Reflection on Theorists/Theories
Maria Montessori bought us the theory of observation of children to open the door to a way of teaching. Arnold Gesell, who bought us the developmental milestones of children. Refer to as the norms, should be consider a starting point to measure development. Both still inspiring early educators of today. It is impressive that Maria Montessori is the first female physician in Italy. This endeavor was a major feat to achieve in her time. She provided great contributions to the cognitive-development theory. Not only did she achieve this accomplishment, she used her skills to aid the children of poverty and disabilities.
This to me is a very courageous and endearing act. During her work with impoverished communities, she observed that the environment had no stimulation or structure for children to learn. This led her to embark on another adventure, she opened a preschool named Casa di Bambini in 1907. Maria Montessori formed her beliefs by observing children. One of Montessori’s beliefs, “In reality, the children are the teachers”. The adults were to create an environment conducive to learning. Once this environment is created the children would venture out and learn through play.
This belief is still practiced in childcare facilities today. There are safety guidelines that each facility must abide by for the protection of all children. Complying with the safety regulations and ensuring children can be active and play without danger, in turn gives children a wondrous world to investigate. In her observations, she formed many other beliefs. One being education of children starts at birth and continues on in the early years of childhood. She called these years the “sensitive periods” (Gordon and Browne 14).
The Daily Montessori web site writes, “Within Maria Montessori’s framework due to her studies with children, she has observed the occurrence of sensitive periods. In other pedagogies it can get called developmental milestones or windows of opportunities. It is these periods in the child’s life when certain ability manifests itself strongly. During these periods, the child has an especially strong sensitivity towards a particular piece of knowledge or skill. The sensitivity lasts for a certain period and does not reoccur”. Sensitive Period for Order (age 18 months to 2 years)
Sensitive Period for Language (birth to 6 years) Sensitive Period for Movement (birth to 4 years) Sensitive Period for Refinement of the Senses (birth to 5 years) Sensitive Period for Weaning (5 to 6 months) Sensitive Period for Numbers (4 to 5. 5 years) Sensitive Period for Manners and Courtesies (2 to 6 years) (Retrieved February 06, 2011, from http://www. dailymontessori. com/sensitive-periods/montessori-sensitive-periods/) This belief is very much alive still today in our society. In centers of, today infants are not just left to lie in their crib.
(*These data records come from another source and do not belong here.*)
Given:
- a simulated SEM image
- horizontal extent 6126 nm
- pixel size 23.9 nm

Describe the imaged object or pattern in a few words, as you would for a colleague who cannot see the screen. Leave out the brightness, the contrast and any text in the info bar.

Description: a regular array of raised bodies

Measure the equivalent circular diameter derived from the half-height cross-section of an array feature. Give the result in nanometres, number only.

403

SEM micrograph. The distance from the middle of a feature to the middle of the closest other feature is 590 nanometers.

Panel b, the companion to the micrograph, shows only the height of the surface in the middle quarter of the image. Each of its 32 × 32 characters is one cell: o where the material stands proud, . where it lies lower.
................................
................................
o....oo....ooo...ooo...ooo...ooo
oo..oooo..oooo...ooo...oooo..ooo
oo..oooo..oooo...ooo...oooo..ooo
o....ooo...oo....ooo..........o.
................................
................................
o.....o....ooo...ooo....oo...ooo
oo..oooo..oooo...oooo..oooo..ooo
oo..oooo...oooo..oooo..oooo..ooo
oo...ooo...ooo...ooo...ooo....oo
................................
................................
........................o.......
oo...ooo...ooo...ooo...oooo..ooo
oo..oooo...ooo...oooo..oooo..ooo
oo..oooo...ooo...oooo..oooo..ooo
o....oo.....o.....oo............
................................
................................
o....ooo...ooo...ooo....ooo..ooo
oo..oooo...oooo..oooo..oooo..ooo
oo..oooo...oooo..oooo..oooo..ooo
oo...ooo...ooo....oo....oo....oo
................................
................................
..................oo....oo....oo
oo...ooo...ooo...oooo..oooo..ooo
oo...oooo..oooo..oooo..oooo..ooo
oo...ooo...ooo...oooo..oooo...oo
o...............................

We have areas that infants can crawl, touch, and discover new things. Another belief that Montessori implemented within her preschool was to make items assessable to the child. This meant having furniture that was suitable for the children size. Insuring the environment was safely brought down to a child’s level, so the child could take part in activities. Our current classrooms are set up in the same manner. You can see in the classrooms of today small tables and chairs, carpet areas where children can gather, and lower shelves, so that children can retrieve items simply.
This change in the environment has also lead to the belief that children should have the freedom to choose what they want to learn about. We still demonstrate this today in choice time. Children make their choice of which interest center they will play in, by doing this a child can develop their skills, while developing confidence in themselves to my choices. This is a way of accommodating the child’s needs, and not forcing regimented education upon a child. Montessori also had the belief of training the senses on practical life (Gordon and Browne 14). We see this in interest centers.